By Eric Spiguel
Over the last years recommender systems gained huge popularity in the machine learning and data science community due to their impact in digital and e-commerce platforms revenues by suggesting specific items to customers that would be interesting in them. Nevertheless, when building recommender systems a wide range of obstacles are encountered. To address those challenges, a large variety of tools are being developed to minimize the efforts invested when building these systems such as TensorFlow Recommenders, TorchRec, and NVIDIA-Merlin.
In this article we will make a deep dive into NVIDIA-Merlin, which is a state-of-the-art framework for building recommender systems at scale as it promises to address the different challenges arising from recommender systems workflows. We will summarize important tips that will be useful when assessing its suitability for a project or when starting to work with it.
One of the biggest issues digital companies are facing nowadays is the engagement of users in their platforms, which translates into increased profits. Questions like: how do we get our Youtube users to click on ‘What’s next’ one after another for a long period of time? Or how do we give a specific Netflix user a “What is recommended for you” suggestion that will help retain them for a bit longer? Even if you have an online fashion store: how do we help our customers find their products in an easier way? “You might also like…” or “Frequently bought together” help solve this issue.
All of the aforementioned examples are possible thanks to recommender systems.
Recommender systems boost business revenue by helping customers find the desired items and buy the most suitable ones for them with less effort.
Some illustrative examples of how recommender systems are impacting on digital platforms and e-commerce are:
- A McKinsey & Company report attributed 35% of Amazon’s sales to recommendations .

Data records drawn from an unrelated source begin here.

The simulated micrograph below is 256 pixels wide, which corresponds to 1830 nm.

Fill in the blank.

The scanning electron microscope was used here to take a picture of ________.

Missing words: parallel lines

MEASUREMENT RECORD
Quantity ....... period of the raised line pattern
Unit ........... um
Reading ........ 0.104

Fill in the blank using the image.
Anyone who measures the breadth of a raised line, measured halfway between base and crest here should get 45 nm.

- According to the article ‘2019 Personalization Development Study’ held by Monetate: 78% of businesses with a full or partial personalization strategy experienced revenue growth (against a 45.4% revenue growth experienced by businesses with no personalization strategy) .
- An Epsilon research shows that 80% of consumers are more likely to make a purchase when the online store offers personalized experiences .
- According to Segment: almost 60% of consumers agreed to become repeat shoppers after a personalized shopping experience .
Collaborative versus content filtering
Considering there are several criteria to make specific recommendations to users, there are also various types of recommender systems. A first general classification distinguishes between personalized or non-personalized recommenders. An illustrative example of the latter consists of popularity-based recommendations (e.g. when Netflix shows you the most popular movies in your country).
On the other hand, personalized recommendation systems aim to recommend in a “customized” way finding mainly three types of filtering: collaborative, content-based and hybrid ones, which take the advantages of both systems.
- Collaborative filtering relies on the fact of “similarity in preferences” between users in order to recommend new items. Given previous interactions between users and items, recommender algorithms learn to predict future interaction. The idea is that if some people have made similar decisions and purchases in the past, like a movie choice, then there is a high probability they will agree on additional future selections.
For example, in Fig. 1 it can be seen that if a User A and a User B both liked the same two movies, the system will recommend to user B a third movie liked by user A.
- Content filtering, by contrast, uses the attributes or features of an item -this is the content part- to recommend other items similar to the user’s preferences. This approach is based on similarity of item and user features, given information about a user and items they have interacted with (e.g. a user’s gender, age, the average review for a movie) model the likelihood of a new interaction.
For example, if a user liked a movie A then a movie B with similar features to movie A will be recommended to the user.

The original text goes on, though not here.